Then I read some member reviews of "Midnight Riot," and thought I'd give it a try, despite the dead, undead and non-human monsters. What a revelation! This book gives the reader a rollicking ride through modern day London in the course of a murder investigation. It is fast-paced, engrossing and hilarious. I laughed out loud repeatedly when listening. In addition, I learned a bit of history about various sites in and around London.
Constable Peter Grant, having just finished his probationary period with the Metropolitan Police, interviews a witness to murder, only to find out that his witness is the ghost of a man who died 120 years before. As a result of his being able to see and converse with the ghost, he is recruited by Inspector Thomas Nightingale to work in a unit (made up of only Nightingale and Peter) whose "beat" is anything non-human, undead or uncanny. Turns out Nightingale is a wizard, and Peter becomes his apprentice. Now, sweep all ideas of Harry Potter out of your mind -- this is not a Hogwarts type of story.
As Peter, Nightingale and Constable Lesley May, a friend of Peter's, work their way through the mystery. they encounter a great deal of violence, a number of River Spirits, ghosts, vampires, and general confusion. Peter Grant is a lovely character, who is smarter than he realizes, and who looks at London and its residents with a jaundiced eye and very ironic comment.
Other reviews give a much more detailed description of the book, and I refer you to those other descriptions. I want to talk about the narrator, Kobna Holdbrook-Smith. He is perfect! He gives Peter's character just the right accent and attitude, that of a young mixed race man from a working class background who has a breezy attitude and many a smart remark to make. Then he makes Nightingale a well educated gentleman of at least a century earlier. Male and female voices, London accents, German, Indian, Middle Eastern, African, Caribbean and Japanese voices are all wonderful. KHS brings the book to life beautifully.

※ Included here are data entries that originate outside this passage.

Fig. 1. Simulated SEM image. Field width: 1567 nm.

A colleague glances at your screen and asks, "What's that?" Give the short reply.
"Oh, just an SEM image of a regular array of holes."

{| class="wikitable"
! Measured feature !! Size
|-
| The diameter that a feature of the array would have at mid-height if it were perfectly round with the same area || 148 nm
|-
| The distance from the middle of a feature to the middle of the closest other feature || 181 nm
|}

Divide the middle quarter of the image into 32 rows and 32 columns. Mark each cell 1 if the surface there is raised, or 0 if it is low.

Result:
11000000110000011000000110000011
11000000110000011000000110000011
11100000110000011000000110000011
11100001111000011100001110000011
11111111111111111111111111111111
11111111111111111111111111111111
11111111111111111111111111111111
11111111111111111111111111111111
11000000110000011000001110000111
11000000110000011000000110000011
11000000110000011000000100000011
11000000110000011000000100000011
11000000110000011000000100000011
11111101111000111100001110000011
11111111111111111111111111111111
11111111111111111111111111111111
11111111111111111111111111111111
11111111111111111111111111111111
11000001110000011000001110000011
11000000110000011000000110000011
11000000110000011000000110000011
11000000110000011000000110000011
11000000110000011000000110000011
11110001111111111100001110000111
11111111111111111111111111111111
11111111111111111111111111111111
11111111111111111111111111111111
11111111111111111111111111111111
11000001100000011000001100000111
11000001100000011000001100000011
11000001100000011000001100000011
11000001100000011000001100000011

- Nancy J "Mystery reader (especially series) and Austen lover"
Disc World Fans...This Way Please
This book is great…it’s Disc World great, it’s PG Wodehouse great, it’s Tom Sharpe great. It’s as British as Chicken Vindaloo or Soccer Violence. As an ex-Brit, raised in London now in SoCal this book hit me like the smell of damp overcoats on the underground or fresh fish and chips. If you are a follower of BBC America or PBS and have already found and enjoyed "Doctor Who", "Luther" or "Top Gear" I invite you to shout “Yipee” and jump in the deep end. This is a funny, gripping and fiercely entertaining romp through modern day London where the ghosts are as real as science, led by our reluctant hero; a junior policemen with unexpected magical powers. If Harry Potter had joined the London cops after Hogwarts this is what might have happened. If you are an American, not quite so well versed in the parlance of London and its police force then you may be a little confused by the pervasive used of London and Police vernacular....but read this book anyway. It's brilliantly narrated by Kobna Holdbrook-Smith whose accent is 100% authentic London street…and Kudos to the producers for not attempting to “RP” it up. Its basic premise is at once completely silly and absolutely sublime. The characters are authentic and in many cases hilarious. It’s not often that I find myself gushing …but I simply have to in this case. To find a new, funny, authentic and creative voice in the often ghastly genre of urban magic is refreshing and encouraging. This book is everything the dreadful Stackhouse or True Blood books aren't. It’s funny and credible, without taking itself too seriously. I tried this book as a special offer from Audible which promotes the first book of series presumably with the aim of hooking me in… and it worked. I invite you to follow and enjoy this exercise in Britt-erati at its best.